New unreal project with friends, how to source control?

Hi Guys,

Me and a friend are currently trying to start a project to work on together and use Git for source control as we don’t currently have the option of hosting something ourselves.

We have read all of the tutorials and guides and managed to get the majority of it figured out, with one person having created the project, committed it to the repo and checking in changes etc.

How then do we get the second user to ‘import’ the Git repo at his end so we can then start working on the project simultaneously.

Are we missing something obvious as we feel like it shouldn’t be this difficult and we are just doing something wrong / stupid.

Thanks for any replies :slight_smile:

(This is as non-technical as possible so be warned it doesn’t use the right terminology per se)

Git is confusing at first. Basically your code is on a Git branch, such as “master”. Over time you might create other branches.

When someone wants to work on the project you “clone” the Git, then “checkout”, then work on it.

So at this stage each person will have a “copy” of the whole project.

As each person now changes stuff each person will have something “different” from the master branch.

That’s when you “push” your changes to the master branch, and then you “pull” your changes from the master branch.

This is now the harder part because now you have to make sure you want to have the right stuff added to the branch and you want to make sure people are working on the latest code.

So then that’s the push-pull management, branching, etc. which gets more hardcore. That’s when things like pull requests become important because there should be someone in charge of what gets added to the branch. For example, team members shouldn’t be able to “force-push” code to the branch.

Well that’s my layperson’s overview, as a layperson.

Don’t think you’re stupid or anything, Git is very, very powerful and it just takes time to understand how to “think” in a Git way, as opposed to a traditional SVN-checkout type thing. There’s also Perforce which I hear is good but haven’t tried.

From what I have tried with Git as I mention once you understand how to think like a Git (sounds horrible, I know) it makes more sense.
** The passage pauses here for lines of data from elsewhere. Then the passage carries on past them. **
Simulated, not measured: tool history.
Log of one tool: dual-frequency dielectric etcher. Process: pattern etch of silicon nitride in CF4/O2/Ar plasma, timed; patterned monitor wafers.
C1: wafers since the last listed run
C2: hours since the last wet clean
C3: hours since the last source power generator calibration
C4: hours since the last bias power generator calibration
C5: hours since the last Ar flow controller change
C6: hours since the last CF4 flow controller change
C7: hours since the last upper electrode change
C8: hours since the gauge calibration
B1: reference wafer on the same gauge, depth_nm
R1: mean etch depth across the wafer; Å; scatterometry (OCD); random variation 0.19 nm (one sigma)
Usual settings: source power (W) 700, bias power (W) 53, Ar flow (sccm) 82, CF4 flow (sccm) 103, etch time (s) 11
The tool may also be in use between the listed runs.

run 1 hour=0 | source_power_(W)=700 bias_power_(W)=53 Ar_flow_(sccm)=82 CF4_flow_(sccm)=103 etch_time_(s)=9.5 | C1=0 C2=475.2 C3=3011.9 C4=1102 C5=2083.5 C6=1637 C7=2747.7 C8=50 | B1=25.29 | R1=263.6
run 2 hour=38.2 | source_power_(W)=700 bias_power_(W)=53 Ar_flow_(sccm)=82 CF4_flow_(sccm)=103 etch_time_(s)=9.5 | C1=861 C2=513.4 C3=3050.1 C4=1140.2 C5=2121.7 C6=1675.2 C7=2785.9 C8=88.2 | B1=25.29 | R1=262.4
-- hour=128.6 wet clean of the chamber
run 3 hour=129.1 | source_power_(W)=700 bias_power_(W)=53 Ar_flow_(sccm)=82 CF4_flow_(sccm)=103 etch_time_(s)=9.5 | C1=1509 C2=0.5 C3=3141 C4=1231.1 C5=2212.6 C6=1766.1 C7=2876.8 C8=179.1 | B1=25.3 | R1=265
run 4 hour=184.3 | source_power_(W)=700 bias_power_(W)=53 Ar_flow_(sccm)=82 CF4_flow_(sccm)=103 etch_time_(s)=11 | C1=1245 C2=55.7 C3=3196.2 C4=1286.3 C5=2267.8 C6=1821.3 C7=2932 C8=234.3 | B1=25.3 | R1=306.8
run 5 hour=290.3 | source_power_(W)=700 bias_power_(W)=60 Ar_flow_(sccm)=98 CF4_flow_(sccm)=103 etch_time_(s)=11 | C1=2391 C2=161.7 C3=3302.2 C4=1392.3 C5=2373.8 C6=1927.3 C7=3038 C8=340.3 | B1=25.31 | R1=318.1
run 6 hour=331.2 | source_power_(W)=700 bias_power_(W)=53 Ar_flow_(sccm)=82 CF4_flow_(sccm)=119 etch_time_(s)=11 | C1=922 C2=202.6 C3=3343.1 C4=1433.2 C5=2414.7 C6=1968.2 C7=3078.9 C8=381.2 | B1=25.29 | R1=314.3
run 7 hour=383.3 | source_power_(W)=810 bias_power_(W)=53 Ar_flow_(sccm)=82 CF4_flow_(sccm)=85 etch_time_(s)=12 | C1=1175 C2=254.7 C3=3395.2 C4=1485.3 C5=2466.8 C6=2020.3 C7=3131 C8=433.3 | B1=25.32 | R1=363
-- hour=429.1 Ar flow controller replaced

Finally for projects with large files there’s Git LFS or use Git ignore to only synchronise important parts of the project and use a separate repository eg. Dropbox(?) or Mega(?) for common, in-progress, etc. large assets. You don’t want to be cloning, pushing, pulling with huge files, that’s why Git is best suited to source code and not binaries or massive assets unless you use Git LFS (Github LFS?).

Good luck! :slight_smile:

I am working in tiny team (3 persons, 2 coders and 1 artist) and we decided to not bother with version control. We just post on trelo what part of project is modified by who. Then I migrate that improved part to master project and update it in dropbox (yes its like doing version control manually), but for just 3 people setting it is not worth the hassle, esp when your artist may be not quite happy with yet another weird app on his computer. Also manual merging forces me to check and test changed blueprints.

I have to agree with Nawrot. Perforce caused me more problems than it solved. These things are build for big studios with dozens of people working together.

All i have to do is pick up the phone and tell the other person not to open X blueprint until i am done! :stuck_out_tongue: Faster this way!

I’m gonna be the guy that says source control is a must even if you’re a single dev. Get a server, back up your work and use source control. I cannot imagine my life with out perforce.

Learning and knowing how any of the git svn mercurial, team foundation server or perforce work will give you a huge edge on other developers as you’ll already know what everything means and how to use it, especially if you want to work in the gaming industry professionally, most companies/ studios use perforce, knowing it will get you a job over someone else, i mean i was hired by 3 different companies because i knew perforce git and svn.

Not using source control is the dumbest thing anyone can do if they are serious about their projects development. source control isnt just about allowing other people to work on the same project. Its about controlling and managing the project.

I think this article is so relevant its not even funny.

As well as this article.

Honestly this might sting, but if you are not using some type of source control, you are a cowboy.

2 Likes

You are 100% right. Thats why i learned how to setup and use perforce. Everyone in game development should know how to use these super powerful tools.

Thing is that after using perforce for about a month i slowly started drifting away from it. Dont know why, but it was “slowing” me down. No logical explanation, just my experience.
Maybe there is something wrong with me. Spending all this time and effort to learn it and then reverting back to 1990! :slight_smile:

Hey all, thanks for all the advice in this thread. I’m one of the collaborators in Gazzardis’ project, and we god Git set up and are not making good progress. One thing I’m not so clear on is merging and versioning when we have non-text files like UE4 uses.

Will the plugin version these for us somehow? Or are we forced to manually merge everything, as it’s not text and Git doesn’t know how to merge it? For instance, if 2 people add nodes to a blueprint, will UE merge them for us, or will Github be able to do it, or is it something we need to do manually by opening both versions up and copying nodes?

> Or are we forced to manually merge everything, as it’s not text and Git doesn’t know how to merge it?

yes.

> if 2 people add nodes to a blueprint, will UE merge them for us

no

> or is it something we need to do manually by opening both versions up and copying nodes?

yes

the best thing is if you try to seperate things you are working on as much as possible so you dont go over the same 17 blueprint files.

good documentation of what you have done with a commit and how it works also should help the one who is merging things.